Fresh off the release of his new book, Super Rich, hip-hop mogul and entrepreneur Russell Simmons shares the secrets of his success.
Your new book, Super Rich, is a followup to your bestseller, Do You!. What was Do You! about, and why do you think it was such a success?
Do You! was a success because it gave a lot of people the confidence that they could turn their lives around. From junkies to socialites, I had a lot of people tell me that Do You! gave them a kickstart to change their lives for the better.
A lot of people are going to hear the title to your new book, Super Rich, and think it’s about the “bling bling” ethos now prevalent in hip-hop. How wrong are they?
They’re not entirely wrong, because the road to enlightenment is paved with gold. But despite what the title suggests, this book isn’t about just getting paid. This book is about becoming a conscious, connected, compassionate, and ultimately enlightened person. And people like that happen to be very attractive to the world.
In Super Rich you write about how you embraced yoga—both the spiritual and physical aspects—about 15 years ago. How did you get into it, and how has it changed your life? Do you think everyone would benefit from yoga, or is it for some people and not for others?
I went to my first class because I heard there would be lot of beautiful women in it. But once I was there, I immediately knew that yoga was going to be one of the most powerful influences on my life. I believe it’s for everyone—men, women, black, white, gay, or straight, it’s good for you. One of the definitions of yoga is “union with God,” and that’s obviously something we all need more of in our lives.
Your practice of yoga and study of the Sutras and the Bhagavad Gita inform the message behind Super Rich. How so?
Very deeply. Those are the handbooks that guide me through life, so I reference them often in Super Rich. In fact, I retell some of the Bhagavad Gita in my own voice in Super Rich, which might strike some people as a little funny, but my hope is by doing so I’ll also introduce it to a larger audience—particularly the concept that real happiness lies in letting go of the results and focusing on the process.
A lot of guys these days are re-evaluating the meaning of success—how do you define success?
To me, success is being happy in your seat. I know some will say, “that’s easy for the rich guy to say,” but the truth is that I know a lot—maybe even the majority—of rich guys who are not happy in their seats, who have all sorts of expensive seats, but are always uncomfortable. So ultimately it’s not a money thing, it’s about consciousness.
You advise your readers that they shouldn’t chase money. Why, as you argue, is not chasing money a key to success?

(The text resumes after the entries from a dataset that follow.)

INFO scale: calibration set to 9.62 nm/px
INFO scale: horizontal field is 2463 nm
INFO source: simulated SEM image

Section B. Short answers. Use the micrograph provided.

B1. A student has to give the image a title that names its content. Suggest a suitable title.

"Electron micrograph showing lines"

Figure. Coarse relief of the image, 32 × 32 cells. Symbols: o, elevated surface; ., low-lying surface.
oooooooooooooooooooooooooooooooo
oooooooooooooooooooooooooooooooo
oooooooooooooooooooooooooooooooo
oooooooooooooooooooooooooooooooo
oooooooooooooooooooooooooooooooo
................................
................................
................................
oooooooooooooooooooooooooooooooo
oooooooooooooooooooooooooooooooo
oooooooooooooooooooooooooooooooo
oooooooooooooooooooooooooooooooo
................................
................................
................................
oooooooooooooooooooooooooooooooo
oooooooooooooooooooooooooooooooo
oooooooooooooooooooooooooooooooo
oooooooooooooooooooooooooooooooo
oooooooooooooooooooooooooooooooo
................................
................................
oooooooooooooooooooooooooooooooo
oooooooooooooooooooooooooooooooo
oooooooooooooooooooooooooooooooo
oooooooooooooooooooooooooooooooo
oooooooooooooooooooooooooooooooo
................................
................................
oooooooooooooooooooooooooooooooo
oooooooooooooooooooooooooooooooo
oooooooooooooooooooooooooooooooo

Everything that you chase in life will run away from you, and that includes money. In the book, I argue that if you really want to get paid, the key is to not chase money. To be content with the process and not the results. As I say, the people who come to work each day needling less are always the ones who end up getting more.
What’s the biggest mistake you’ve ever made, what did you learn from it?
I have a hard time answering that one because I don’t get caught up thinking about the past. Every so called “failure” I’ve ever had I consider a great teacher, so it’s hard for me to look at it as a mistake. Because even if I didn’t set out to do what I was aiming for in that moment, I still learned so much from the experience.
Who taught you about manhood?
Yogananda. Ghandi. Minster Farrakhan. My father.
What three words describe your dad?
Proud, passionate, and poetic.
What was the best advice your dad ever gave you?
Put your head down and get to work.
Who is the best man you know, and how does he earn that distinction?
I don’t really know the Dalai Lama, but he’s a great inspiration to me. I also call the Minister Louis Farrakhan “my second father” because I know him well, I’ve heard his heart and know how beautiful his higher intention is. I understand that not everyone feels that way about him, but I hope that one day they’ll appreciate him the way I do.
What advice would you give teenage boys trying to figure out what it means to be a good man?
Be compassionate. That would be the first thing, because compassion is a tough concept for teenagers. A lot of teenagers feel very insecure, very hurt about their relationship with the world, but don’t know how to express it. And as I say, “hurt people hurt people.” I think if they could embrace the compassion that’s in their hearts, then through the connections they’d make they’d realize a lot of other people felt the same way as they did.
What is the your most cherished ritual as a guy?
My most cherished rituals don’t have much to do about being a guy. I don’t watch a ton of sports, for instance. Really, I just care about meditating every morning, practicing yoga in the afternoon, and watching Curb Your Enthusiasm when it’s on. As long as I have them, I’m good.
Do you miss the golden age of hip-hop, circa 1994?
I don’t miss it, per se, because I think the music is always evolving. But I do think there was some fantastic music made during that period and I’m glad I got to play a role in it. And artists like Q-Tip or De La Soul are still making great music almost 20 years later.
What’s the best hip-hop album that came out in 2010, in your opinion?
I don’t like to label something “the best.” I always say my favorite record is whatever’s hot on the radio right now. I like to live in the present. But I did really enjoy Kanye’s last one, and I thought some of the stuff Jay Electronica did was incredible, too.